BeingAMomHurtsWhat is it about a child’s birthday party that can cause so much motherhood turmoil?  Forget about all the stress over color schemes, themes, balloons, food, to make a cake or just provide cupcakes, frosting colors, candles, games, to give out goodie bags or not, and the worst part of all – the guest list.  Serious drama and stress flows out of birthday party planning for me.

Let’s back up a few steps…something you should know about me and my amazing mom.  When I was a kid, my birthday parties were something I looked forward to ALL year long.  My mom would make birthdays super special and over the top!  Plus, she would come up with these amazing themes that she would manage to do on a very tight budget and she always had time to hand make our cakes.  I remember some amazing cakes…there was once an adorable Strawberry Shortcake cake that was a thing of fine art (that cake in the picture is my ACTUAL cake my mom made me when I was 3)!  I also remember the Barbie skirt cake, you know the one, where you stick Barbie on the top of a cake that looks like her skirt.  My mom was doing this 30 years ago, long before this idea was all over Pinterest!  She made birthdays a monumental event that made me feel like the most special kid in the whole world – even if not a soul showed up to it!

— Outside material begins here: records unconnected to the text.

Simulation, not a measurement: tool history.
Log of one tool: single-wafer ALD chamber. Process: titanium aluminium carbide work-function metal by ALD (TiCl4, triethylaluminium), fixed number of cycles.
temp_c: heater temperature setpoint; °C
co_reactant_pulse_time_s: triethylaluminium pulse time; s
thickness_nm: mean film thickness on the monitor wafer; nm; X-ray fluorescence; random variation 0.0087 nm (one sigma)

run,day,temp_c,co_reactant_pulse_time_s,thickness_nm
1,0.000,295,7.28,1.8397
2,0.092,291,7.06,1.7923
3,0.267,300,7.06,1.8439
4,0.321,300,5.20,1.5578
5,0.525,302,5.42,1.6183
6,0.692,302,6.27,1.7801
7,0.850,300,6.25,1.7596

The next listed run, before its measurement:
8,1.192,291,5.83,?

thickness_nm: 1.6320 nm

Fast forward 30 years later and my mom has successfully passed the birthday party baton to me.  I LOVE planning their parties, I love making a HUGE mess at them, I love seeing the excitement on their faces when their friends come over and truly enjoy their wacky mom.  I love personally hand-making their invitations, and spending hours and hours researching ideas of fun things to do during their parties.  I start planning their parties right after Christmas – 6 months in advance, and I’m not kidding one bit – this gives me 6 months to fine tune the chaos and find the best deals on all the supplies.  Plus, it takes us a very long time to pick out the cake design – and I’m the luckiest mom in the world because my mom still creates amazing cakes for their parties each year (plus, sometimes I even get to help – but my mom is the true artist for all things cake – I’m better with paper).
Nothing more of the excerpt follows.